Method in the Madness

literarystructure-3d“I began writing this book some ten years ago, although my interest in Hebrew literary structure goes back a decade before that. My fascination with the subject was kindled when I began teaching Old Testament courses in seminary. At that time I was struck by the apparent lack of order within many of the biblical books. Jeremiah seemed hopelessly confused in its organisation; so did Isaiah and Hosea and most of the prophets. Song of Songs and Ecclesiastes appeared to be in almost complete disarray, and even the more orderly historical books, such as Joshua and Kings, showed signs of strangely careless organisation. Why did the biblical authors write like this? I would never write a book, an article, or even a private letter with such carelessness of arrangement.

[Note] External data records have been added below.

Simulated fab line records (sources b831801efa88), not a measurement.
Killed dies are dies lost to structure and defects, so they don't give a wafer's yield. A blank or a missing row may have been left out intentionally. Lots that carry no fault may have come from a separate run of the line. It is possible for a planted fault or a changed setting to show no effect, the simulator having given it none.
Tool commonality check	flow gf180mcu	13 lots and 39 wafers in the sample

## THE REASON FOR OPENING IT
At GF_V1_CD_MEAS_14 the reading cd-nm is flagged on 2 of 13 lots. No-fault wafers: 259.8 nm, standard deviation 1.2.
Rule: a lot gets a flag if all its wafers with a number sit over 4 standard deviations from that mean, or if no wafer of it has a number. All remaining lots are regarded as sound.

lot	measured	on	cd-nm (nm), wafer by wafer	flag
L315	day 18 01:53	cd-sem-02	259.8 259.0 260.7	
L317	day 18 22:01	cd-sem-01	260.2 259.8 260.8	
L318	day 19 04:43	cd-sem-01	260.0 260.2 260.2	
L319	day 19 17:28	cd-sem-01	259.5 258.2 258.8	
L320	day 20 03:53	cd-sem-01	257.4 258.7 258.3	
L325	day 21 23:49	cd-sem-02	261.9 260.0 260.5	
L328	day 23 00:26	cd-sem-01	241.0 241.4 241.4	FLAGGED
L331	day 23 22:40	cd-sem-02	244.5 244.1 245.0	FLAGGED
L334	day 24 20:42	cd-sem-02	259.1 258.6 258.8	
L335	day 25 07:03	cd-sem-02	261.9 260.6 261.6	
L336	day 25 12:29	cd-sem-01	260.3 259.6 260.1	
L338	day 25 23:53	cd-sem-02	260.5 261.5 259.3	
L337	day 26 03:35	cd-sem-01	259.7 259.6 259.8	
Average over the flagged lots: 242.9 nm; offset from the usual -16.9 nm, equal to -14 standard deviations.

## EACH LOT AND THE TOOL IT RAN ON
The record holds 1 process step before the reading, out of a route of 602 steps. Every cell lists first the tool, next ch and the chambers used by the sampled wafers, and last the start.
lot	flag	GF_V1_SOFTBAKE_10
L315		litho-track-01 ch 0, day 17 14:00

I was intrigued by the possibility that the Hebrew authors might have organised their compositions according to literary conventions that were different from ours. I began to discover, over a period of years, that several structuring patterns rarely used by us were remarkably common in the books of the Hebrew Bible, particularly chiasmus (symmetry), parallelism, and sevenfold patterns. I was increasingly struck by how often these patterns had been utilised to arrange biblical books…

It was my mother who gave me a love for literature. She read to my brother Stephen and me regularly, from as early as I can remember. I still have many fond memories of those wondrous bedtime stories, whose structures — like the Bible — were designed for the ear, not the eye.”

David A. Dorsey, The Literary Structure of the Old Testament, p.9-10 (Preface).